Thursday, January 05, 2006

The Dozen Most Important Historical Events in Modern Kazakhstan and Arizona

Recently a number of bloggers have been listing and debating what are the ten most important events in the history of modern France. I personally believe that French history has been done to death and there is nothing more to say on the subject. It has all been written about numerous times in several languages. Other areas of the world, however, have not been so well covered. Below I present what I think are the 12 most important events in the history of modern Kazakhstan followed by a similar list for modern Arizona.

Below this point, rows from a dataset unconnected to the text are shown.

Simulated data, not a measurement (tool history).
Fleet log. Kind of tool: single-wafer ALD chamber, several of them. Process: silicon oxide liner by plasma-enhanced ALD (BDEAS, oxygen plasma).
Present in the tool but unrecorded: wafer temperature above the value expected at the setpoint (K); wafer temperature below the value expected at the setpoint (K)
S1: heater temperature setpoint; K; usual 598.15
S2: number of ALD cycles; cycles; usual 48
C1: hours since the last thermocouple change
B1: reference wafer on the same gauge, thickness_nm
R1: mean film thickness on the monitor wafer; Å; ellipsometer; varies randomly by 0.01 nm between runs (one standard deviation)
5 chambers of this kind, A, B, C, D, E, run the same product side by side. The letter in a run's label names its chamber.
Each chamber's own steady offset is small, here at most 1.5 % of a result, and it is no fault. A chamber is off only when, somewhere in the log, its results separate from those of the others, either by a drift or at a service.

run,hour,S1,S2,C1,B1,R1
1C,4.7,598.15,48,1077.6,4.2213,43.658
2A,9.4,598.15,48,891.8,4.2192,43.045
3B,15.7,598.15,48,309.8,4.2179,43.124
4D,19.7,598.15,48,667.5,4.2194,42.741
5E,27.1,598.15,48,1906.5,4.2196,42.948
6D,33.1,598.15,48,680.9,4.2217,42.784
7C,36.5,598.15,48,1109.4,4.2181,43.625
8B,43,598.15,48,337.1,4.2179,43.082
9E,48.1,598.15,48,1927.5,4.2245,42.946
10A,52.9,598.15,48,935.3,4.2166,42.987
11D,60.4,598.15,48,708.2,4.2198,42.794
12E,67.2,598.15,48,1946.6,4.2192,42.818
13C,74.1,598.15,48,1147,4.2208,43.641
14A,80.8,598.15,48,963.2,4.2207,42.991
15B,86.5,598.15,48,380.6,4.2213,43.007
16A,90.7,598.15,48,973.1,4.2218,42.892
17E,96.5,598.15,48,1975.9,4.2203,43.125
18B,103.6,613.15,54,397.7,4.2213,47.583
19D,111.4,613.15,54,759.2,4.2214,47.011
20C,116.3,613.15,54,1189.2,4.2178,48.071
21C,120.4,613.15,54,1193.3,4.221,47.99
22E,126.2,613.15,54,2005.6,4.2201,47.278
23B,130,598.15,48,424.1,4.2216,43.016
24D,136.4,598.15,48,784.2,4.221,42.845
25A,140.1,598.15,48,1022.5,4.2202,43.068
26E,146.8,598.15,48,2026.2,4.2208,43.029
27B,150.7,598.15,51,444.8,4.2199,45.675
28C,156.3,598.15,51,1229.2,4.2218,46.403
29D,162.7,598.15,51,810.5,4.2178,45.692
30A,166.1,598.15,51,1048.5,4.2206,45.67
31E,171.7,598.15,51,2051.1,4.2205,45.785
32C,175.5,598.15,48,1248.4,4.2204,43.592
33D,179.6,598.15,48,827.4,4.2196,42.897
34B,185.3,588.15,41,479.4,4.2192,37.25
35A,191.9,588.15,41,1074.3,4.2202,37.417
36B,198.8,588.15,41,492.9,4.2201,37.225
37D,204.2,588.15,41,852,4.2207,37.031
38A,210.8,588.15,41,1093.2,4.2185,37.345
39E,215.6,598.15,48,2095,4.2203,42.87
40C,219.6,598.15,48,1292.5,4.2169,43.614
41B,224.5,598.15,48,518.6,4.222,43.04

1. Russian conquest and settlement
2. 1916 Uprising
3. Bolshevik Revolution and Civil War
4. Demarcation of national borders
5. Soviet promotion of national cadres and culture in the 1920s
6. Collectivization of agriculture and the famine of the 1930s
7. Industrialization
8. Mass influx of national deportees during World War II
9. Virgin Lands Campaign
10. Consolidation of Kazakh cadres under Kunaev
11. Glasnost and Perestroika
12. Independence


1. Mexican-American War
2. Formation of the Territory of New Mexico
3. Gadsen Purchase
4. Civil War
5. Formation of the Federal Territory of Arizona
6. The Long Walk
7. Development of the cattle industry
8. Apache Wars
9. Development of the copper mining industry
10. Development of the rail network
11. Formation of the Salt River Valley Water Users' Association
12. Admission of Arizona to the United States as the 48th state


J. Otto Pohl said...

Tombstone existed because of silver mining. But, silver was not nearly as important as copper. Really only in the 1870s and 1880s was silver mining a major industry in Arizona. After that copper was the most important mineral resource in the territory.

michael the tubthumper said...

i think i can figure out why arizona but if you don't mind me asking was there a particular reason for kazakhstan?

J. Otto Pohl said...

Well the guy who wrote the original post on France lives in Massachusetts. My Ph.D. is from SOAS and my dissertation as well as much of my published work deals with Kazakhstan. In particular the influx of national deportees to the territory during World War II.

Nathanael said...

'Done to death"? Well, yes. French studies, as well as German and Western European, is claustrophobic, and people reinvent ways of looking at familiar material more than finding new sources. Of course, Medieval and Ancient history have always been in this position. Britain, however, does not suffer the fate of France, even though it has been done to death as well. Indeed, some historians (like Ferguson and Hitchens) have founds ways of reinventing British history to make empire look benign.

By comparisson, Central Asia is unfamiliar, unexplored, as well as current for contemporary politics. It is a better arena to explore the issue of empire.

But does 'done to death' mean irrelevant? French history is still a source of metaphors and tropes that are contested with tremendous energy.